GOOD EATING: TARRAGON YOGHURT CHICKEN

23rd November, 2005

JAMIE CROOKIVER (aka JAMES CROOK)

Tarragon is a herb I don't cook with very often, but since finding a ready source of fresh sprigs at our local grocer, I've given it a go. It's used in French cooking, known there as the "King of Herbs". Tasting a little like peppercorns but with less heat, it works very well in this dish when combined with the tang of yoghurt. I’ve chosen vegies on the side to complement this peppery tang, with sweet caramelised onions, zucchini, sun dried tomatoes and feta cheese.

PICTURE: James Crook

 

Tarragon is used in French cooking, known there as the "King of Herbs". Tasting a little like peppercorns but with less heat, it works very well in this dish when combined with the tang of yoghurt.

TARRAGON YOGHURT CHICKEN

INGREDIENTS:
2 chicken breast fillets
1⁄2 cup Greek-style natural yoghurt
2 sprigs fresh tarragon
Salt and fresh-ground pepper

METHOD:
Cut the chicken into long strips about two centimetres in diameter. Sprinkle with salt and pepper. Roughly chop the tarragon and combine in a bowl with the yoghurt. Spread all over the chicken strips and put in the fridge.
When the vege part of the meal is nearly ready, take the chicken out and put it under a hot grill on a length of foil. Turn once after about 10 minutes and leave for another 10. The yoghurt will get slightly scorched for a barbeque kind of flavour.


VEGETABLES


INGREDIENTS:

2 small zucchini
4 large yellow onions, caramelised
Scoop of sun dried tomatoes
Block of good crumbly feta
Olive oil

METHOD:
Caramelising the onions: Caramelising onions is one of the easiest and tastiest ways to enhance flavour, but it does take some forethought to prepare. The large yellow onions available right now are the best: buy at least four, slice them into a hot pan with a generous dollop of olive oil and then turn the pan down very low. The onions should stop sizzling after a minute or two but will stay warm. If you leave them like this for about three hours, stirring occasionally, they will reduce and become brown and sweet, almost like dried fruit. If you’ve got a slow-cooker you can leave them going for the whole day: slice them in and put the pot on low before you go to work, and when you arrive home your house will smell like heaven and the onions will be perfect. If you’ve got any caramelised onion left over you can keep it in the fridge for a week or so and add it to all sorts of other things. It makes a killer pizza topping.

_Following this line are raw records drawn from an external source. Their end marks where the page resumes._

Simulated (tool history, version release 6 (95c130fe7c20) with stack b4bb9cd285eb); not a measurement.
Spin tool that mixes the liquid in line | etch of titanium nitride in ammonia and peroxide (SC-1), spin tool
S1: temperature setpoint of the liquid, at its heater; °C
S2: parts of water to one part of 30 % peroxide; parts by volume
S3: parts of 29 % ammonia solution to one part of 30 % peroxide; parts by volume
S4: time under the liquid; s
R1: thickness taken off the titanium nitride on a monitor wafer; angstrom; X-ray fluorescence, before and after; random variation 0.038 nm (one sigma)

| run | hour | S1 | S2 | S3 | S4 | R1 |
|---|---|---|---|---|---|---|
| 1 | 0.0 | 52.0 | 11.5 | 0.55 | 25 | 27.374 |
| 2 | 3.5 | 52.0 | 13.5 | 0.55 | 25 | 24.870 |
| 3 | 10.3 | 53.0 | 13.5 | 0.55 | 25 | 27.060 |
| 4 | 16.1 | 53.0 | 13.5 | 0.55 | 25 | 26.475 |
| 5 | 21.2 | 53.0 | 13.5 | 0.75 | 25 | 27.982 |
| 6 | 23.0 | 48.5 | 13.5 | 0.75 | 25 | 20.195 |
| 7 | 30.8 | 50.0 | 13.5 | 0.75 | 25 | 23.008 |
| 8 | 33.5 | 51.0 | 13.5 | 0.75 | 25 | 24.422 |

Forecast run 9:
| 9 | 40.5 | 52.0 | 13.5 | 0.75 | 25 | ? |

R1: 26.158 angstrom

The other vegetables: Slice the zucchini and fry in some olive oil for about 10 minutes or until they are just starting to go soft. When they're nearly ready put a couple of generous spoonfuls of the caramelized onions in the pan to warm up. After a minute or two layer the zucchini, onions and sun dried tomatoes on the side of the plate and crumble the feta over. Add the grilled chicken and you've got a fantastic summer meal with just a hint of France.
Enjoy with a full-bodied white wine like an oaked chardonnay.